Tourism in a glaciated upland area – Isle of Arran, Scotland

Why do people visit the Isle of Arran?

The glaciated Isle of Arran is easily accessible with regular ferries from the Scottish coast, making it a popular tourist destination. The number of tourists visiting Arran in 2017 broke the 400,000 barrier for the first time – generating £61 million for the island’s economy.

The physical attractions of the Isle of Arran include:

  • Goatfell, the highest peak on the Isle of Arran, is the most popular natural tourist attraction. On a clear day, it is possible to see the whole island from the summit of its pyramidal peak.
  • A’Chir ridge, a knife-edged aréte that separates two carries. It is the most challenging and exciting ridge on Arran. The climb is not for the faint-hearted, as there are near vertical drops on both sides.
  • U-shaped valleys, such as Glen Rosa and Glen Sannox, where striations and polished rock surfaces can still be seen.
  • Outdoor pursuits such as climbing, running, biking, paragliding and abseiling are popular on the Isle of Arran.
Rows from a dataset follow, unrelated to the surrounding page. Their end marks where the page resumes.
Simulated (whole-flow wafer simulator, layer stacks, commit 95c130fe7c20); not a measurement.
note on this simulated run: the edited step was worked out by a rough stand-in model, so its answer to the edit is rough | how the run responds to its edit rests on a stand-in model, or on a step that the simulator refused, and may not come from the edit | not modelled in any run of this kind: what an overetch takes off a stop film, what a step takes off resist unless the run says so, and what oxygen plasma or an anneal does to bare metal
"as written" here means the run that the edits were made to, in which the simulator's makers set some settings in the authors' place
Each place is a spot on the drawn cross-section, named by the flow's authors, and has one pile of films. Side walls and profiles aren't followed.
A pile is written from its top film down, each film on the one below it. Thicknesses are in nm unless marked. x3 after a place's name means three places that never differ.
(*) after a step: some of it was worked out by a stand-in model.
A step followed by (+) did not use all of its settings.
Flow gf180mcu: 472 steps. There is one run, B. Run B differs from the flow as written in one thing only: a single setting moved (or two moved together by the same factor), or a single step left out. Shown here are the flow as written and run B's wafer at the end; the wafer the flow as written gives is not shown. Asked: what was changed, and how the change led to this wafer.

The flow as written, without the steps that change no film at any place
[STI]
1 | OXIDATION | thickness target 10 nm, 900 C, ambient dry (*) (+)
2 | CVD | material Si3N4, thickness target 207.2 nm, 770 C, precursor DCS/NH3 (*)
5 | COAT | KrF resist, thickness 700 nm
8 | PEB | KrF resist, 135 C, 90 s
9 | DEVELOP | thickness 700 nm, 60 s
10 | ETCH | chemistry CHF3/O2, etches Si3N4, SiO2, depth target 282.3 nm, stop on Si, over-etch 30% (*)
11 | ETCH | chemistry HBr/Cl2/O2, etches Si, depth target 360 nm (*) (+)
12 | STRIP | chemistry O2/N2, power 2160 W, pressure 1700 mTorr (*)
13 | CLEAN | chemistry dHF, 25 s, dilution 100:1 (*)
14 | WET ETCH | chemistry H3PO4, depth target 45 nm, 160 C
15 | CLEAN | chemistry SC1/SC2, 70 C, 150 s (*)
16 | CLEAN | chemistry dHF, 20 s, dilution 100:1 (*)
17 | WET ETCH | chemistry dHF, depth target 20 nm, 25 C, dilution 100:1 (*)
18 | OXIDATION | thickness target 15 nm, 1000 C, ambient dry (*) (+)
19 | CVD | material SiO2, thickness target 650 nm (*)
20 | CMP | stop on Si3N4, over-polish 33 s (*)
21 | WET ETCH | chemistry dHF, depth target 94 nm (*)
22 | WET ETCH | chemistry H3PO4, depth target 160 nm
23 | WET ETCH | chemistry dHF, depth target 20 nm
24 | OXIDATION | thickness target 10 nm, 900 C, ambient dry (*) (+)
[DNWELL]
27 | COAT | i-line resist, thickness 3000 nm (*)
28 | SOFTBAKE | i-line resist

The cultural/historical attractions of the Isle of Arran include:

  • Lochranza Castle, a hall house-type ruin which you can wander about, whilst Brodick Castle is a perfect example of a Victorian Hunting Lodge.
  • The many standing stones around Arran.

What are the impacts of tourism on the Isle of Arran?

Tourism in the Isle of Arran has a range of social, economic and environmental impacts.

Social Impacts of Tourism on the Isle of Arran

  • There is a lot of congestion, especially during peak times. Many of Arran’s upland roads are single-track, causing issues for locals and tourists.
  • Jobs in tourism are typically seasonal and poorly paid.
  • Tourism is helping to tackle the island’s ageing population. Families have started moving to the island after visiting it on holiday, ensuring local schools have a sustainable future.

Economic Impacts of Tourism on the Isle of Arran

  • Tourist revenue was £61 million in 2017, supporting hotels, shops and restaurants.
  • Nine thousand eight hundred seven locals are employed in tourism, working in shops, restaurants, hotels and other businesses.
  • New businesses, such as adventure tourism, create new jobs for local people. A new whisky visitor centre recently opened at the village of Lochranza.
  • Injuries and fatalities are frequent. This is not only upsetting for locals but also expensive, as Arran’s voluntary Mountain Rescue Service sometimes requires the help of expensive RAF helicopters.

Environmental Impacts of Tourism on the Isle of Arran

  • The main honeypot sites and footpaths experience considerable erosion, litter, and damage to verges by cars. One of the worst affected routes is the North Goatfell Ridge.
  • Ecosystems are affected by pollution from cars and boats.
  • Farmland is affected by walkers leaving litter, trampling crops and disturbing sheep and cattle.

How is tourism on the Isle of Arran being managed?

Managing Footpath Erosion 

Some of the worst-affected parts of the Island are owned by the National Trust for Scotland. They have established a mountain path team to restore mountain paths and have raised money through the Footpath Fund Appeal. The National Trust is now doing maintenance and small-scale restoration work on mountain paths. some have been stabilised using paving stones to create steps. This reduces soil erosion and mud flows, allowing vegetation to recover.

The National Trust aims to maintain footpaths for future generations using techniques with low environmental impact. Locally sourced materials are used whenever possible. However, the work costs up to £140 per metre.

Although the costs of footpath repairs are very high, there have been some significant improvements overall. Special attention has been paid to ensuring water drains from the paths quickly, meaning repairs are long-lasting and sustainable.